Looking up the last integral in this integral table (page 5, number 7) , we obtain

\begin{align} I_2 = \frac{1}{D}\sum_{n=1}^{\infty} \frac{(-c)^n}{\sqrt{\pi}(n+1)} \left[ e^{-u^2}\sum_{k=0}^{l-1}\frac{\Gamma(\frac{n}{2}+1)}{\Gamma(\frac{n}{2}-k+1)} u^{n-2k} - (1-j)\Gamma\left(l+\frac{1}{2}\right)\text{erf}(u)\right]_{a}^{b} \end{align}

where $j = 0$ or $j=1$ such that $2l-j = n+1$. Now for the second approach, that yields a much nicer-looking sum.

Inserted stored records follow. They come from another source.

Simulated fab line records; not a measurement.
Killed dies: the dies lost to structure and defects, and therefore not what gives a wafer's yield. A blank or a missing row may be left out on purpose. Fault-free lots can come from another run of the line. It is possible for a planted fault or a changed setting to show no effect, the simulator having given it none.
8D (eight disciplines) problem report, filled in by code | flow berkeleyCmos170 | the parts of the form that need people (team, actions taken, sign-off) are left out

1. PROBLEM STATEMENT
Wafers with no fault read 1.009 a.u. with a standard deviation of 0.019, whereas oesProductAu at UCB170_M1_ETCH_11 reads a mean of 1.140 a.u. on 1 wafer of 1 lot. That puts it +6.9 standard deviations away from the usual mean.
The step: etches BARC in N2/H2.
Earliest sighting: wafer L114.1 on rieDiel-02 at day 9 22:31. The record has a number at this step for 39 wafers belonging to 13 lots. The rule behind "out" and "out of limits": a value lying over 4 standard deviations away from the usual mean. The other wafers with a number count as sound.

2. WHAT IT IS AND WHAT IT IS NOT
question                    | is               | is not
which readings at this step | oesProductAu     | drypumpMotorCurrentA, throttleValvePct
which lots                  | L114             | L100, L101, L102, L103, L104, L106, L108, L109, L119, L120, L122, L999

Second Approach: Starting with

$$I = \frac{1}{\sqrt{2\pi\sigma^2}D}\int_{0}^{1}\log(x)\exp\left(-\frac{1}{2}\left(\frac{x-\mu}{\sigma}\right)^2\right)\mathrm{d}x$$

I'll expand the exponential function: \begin{align} \sqrt{2\pi\sigma}D\cdot I &= \int_{0}^{1} \log(x) \sum_{n=0}^{\infty} \frac{(-1)^n}{2^n \cdot n!}\left(\frac{x-\mu}{\sigma}\right)^{2n} \mathrm{d}x \\ &= \sum_{n=0}^{\infty} \frac{(-1)^n}{\sigma^{2n}\cdot 2^n \cdot n!} \int_{0}^{1} \left(x-\mu\right)^{2n} \log(x) \mathrm{d}x \\ &= \sum_{n=0}^{\infty} \frac{(-1)^n}{\sigma^{2n}\cdot 2^n \cdot n!} \sum_{k=0}^{2n} \binom{2n}{k}(-\mu)^{2n-k} \int_{0}^{1}x^{k} \log(x) \mathrm{d}x \\ \end{align}

Applying the formula $$\int x^{k}\ln x\,dx=\frac{x^{k+1}((k+1)\ln x-1)}{(k+1)^2}$$ we obtain

$$ I = \frac{1}{\sqrt{2\pi\sigma^2}D} \sum_{n=0}^{\infty} \frac{(-1)^{n+1}}{\sigma^{2n}\cdot 2^n \cdot n!} \sum_{k=0}^{2n} \binom{2n}{k}(-\mu)^{2n-k} \frac{1}{(k+1)^2} $$

It's not too hard to see that interchanging integral and sum is allowed using Fubini. We can find yet another representation for $I$: Using the binomial theorem, we see that

$$ \int_{0}^{1}\int_{0}^{1} (xy - \mu)^n \mathrm{d}x\mathrm{d}y = \sum_{k=0}^{2n} \binom{2n}{k}(-\mu)^{2n-k} \frac{1}{(k+1)^2}$$

Thus, we can write \begin{align} I &= \frac{1}{\sqrt{2\pi\sigma^2}D} \sum_{n=0}^{\infty} \frac{(-1)^{n+1}}{\sigma^{2n}\cdot 2^n \cdot n!} \int_{0}^{1}\int_{0}^{1} (xy - \mu)^n \mathrm{d}x\mathrm{d}y \\ &= -\int_{0}^{1} \int_{0}^{1} \frac{1}{\sqrt{2\pi\sigma^2}D} \exp\left(-\frac{1}{2}\left(\frac{xy - \mu}{\sigma}\right)^2\right) \mathrm{d}x\mathrm{d}y \end{align} Now we have a smooth integrand on our domain. Therefore, it should be possible to obtain good numerical results by applying high-degree 2-dimensional tensor product formulas of univariate Gauss-Legendre Quadrature formulas.

Solution 2:

Hint:

$$\int_0^1\log(x)\exp\left(-\frac{1}{2}\left(\frac{x-\mu}\sigma\right)^2\right)\mathrm{d}x$$

can be seen as a convolution of $\log(x)$ restricted to the domain $(0,1]$, with a Gaussian, i.e. it is a blurred version of $\log(x)$.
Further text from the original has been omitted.